A barrage of statements from broadband provider associations and think tanks followed the announcement yesterday of the Biden administration’s proposal for an American Jobs Plan, which, if adopted, would provide $100 billion for broadband.
While the providers expressed support for the plans, some offered a few cautionary words. The think tanks were the most critical of the proposal.
Biden Broadband Proposal
Details of the Biden broadband proposal were not revealed, but according to a fact sheet, the proposal calls for using funding to build future-proof broadband networks. It would give “priority support” to local governments, non-profits and cooperatives and would remove barriers to rural electric cooperatives and municipalities.
A key goal of the proposal is lower broadband pricing, which Biden believes can eliminate the need to subsidize overpriced service – an apparent reference to the Universal Service Fund, or at least to the Lifeline portion of the fund, which pays some of the cost of broadband service for low-income households.
Several broadband associations – including NTCA-The Rural Broadband Association and ACA Connects – praised the concept of future-proof networks, a plan that would seem to involve fiber broadband.
“If we have learned anything from the last year, it is that connections matter, broadband matters – and speed and capacity matter,” said Shirley Bloomfield, CEO of NTCA, in a prepared statement.
“Build it once, build it right,” said ACA Connects President and CEO Matthew M. Polka in his own prepared statement.
The Wireless Internet Service Providers Association (WISPA), said Biden’s focus was “right on target,” but didn’t mention future-proof networks. Instead, the organization essentially recapped the key points of its “path to gigabit” strategy, which it said would help build “evolutionary broadband networks” that are “competitive” and “ubiquitous.”

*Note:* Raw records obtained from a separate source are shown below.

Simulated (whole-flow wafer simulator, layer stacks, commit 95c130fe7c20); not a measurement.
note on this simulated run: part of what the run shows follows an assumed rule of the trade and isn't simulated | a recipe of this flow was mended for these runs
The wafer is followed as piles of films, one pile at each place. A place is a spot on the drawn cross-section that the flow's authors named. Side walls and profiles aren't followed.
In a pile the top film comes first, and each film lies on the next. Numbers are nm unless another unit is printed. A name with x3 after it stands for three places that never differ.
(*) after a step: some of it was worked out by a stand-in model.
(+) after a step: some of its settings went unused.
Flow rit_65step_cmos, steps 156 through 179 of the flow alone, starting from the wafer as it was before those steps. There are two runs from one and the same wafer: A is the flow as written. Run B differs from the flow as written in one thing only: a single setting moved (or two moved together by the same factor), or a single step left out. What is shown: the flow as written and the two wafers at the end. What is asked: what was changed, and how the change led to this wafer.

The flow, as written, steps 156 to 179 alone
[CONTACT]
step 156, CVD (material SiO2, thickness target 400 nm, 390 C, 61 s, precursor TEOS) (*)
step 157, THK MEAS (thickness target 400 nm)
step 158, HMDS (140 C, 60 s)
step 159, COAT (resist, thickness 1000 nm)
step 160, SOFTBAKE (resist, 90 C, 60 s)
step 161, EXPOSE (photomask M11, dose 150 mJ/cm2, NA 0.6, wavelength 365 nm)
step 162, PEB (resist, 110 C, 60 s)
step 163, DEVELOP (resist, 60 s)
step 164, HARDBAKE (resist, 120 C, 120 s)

Two associations representing utility companies praised Biden’s plan to make it easier for such companies to offer broadband.
The Utilities Technology Council (UTC) said it appreciated the White House’s call to remove barriers that may prevent cooperatives and municipalities from offering broadband.
The National Rural Electric Cooperative Association highlighted Biden’s reference to cooperatives that have “less pressure to turn profits and with a commitment to serving entire communities.”
USTelecom President and CEO Jonathan Spalter offered a rebuttal of sorts in his comments. While noting that the organization shares Biden’s belief that connectivity for all is a national priority, Spalter said we should remember that “our shared communications networks are backed by $1.8 trillion in private investment” and noted that “today’s broadband marketplace is . . ultra-competitive, defined by increasing speeds, declining prices, new entrants and next-generation technologies.”
The Information Technology and Innovation Foundation, which calls itself “an independent, nonprofit, nonpartisan research and educational institute focusing on the intersection of technological innovation and public policy” had perhaps the most negative reaction to the Biden broadband proposal.
The organization said Biden’s plan “goes overboard and threatens to undermine private competition that successfully serves most of the United States.” ITIF added that “if not properly targeted, such a large investment risks undermining incentives for private capital to invest even where it can do so profitably.”
Comments from The Internet Innovation Alliance (IIA) were also quite negative, but about a different aspect of the Biden broadband proposal.
The Lifeline program shouldn’t be eliminated but instead should be modernized, IIA said, arguing that “it’s unrealistic to think that broadband prices could be artificially lowered, as the plan recommends, to a point that they are affordable for Americans most in need of assistance, while simultaneously leaving service providers with sufficient revenue to build, upgrade and maintain the networks that keep the United States globally competitive.”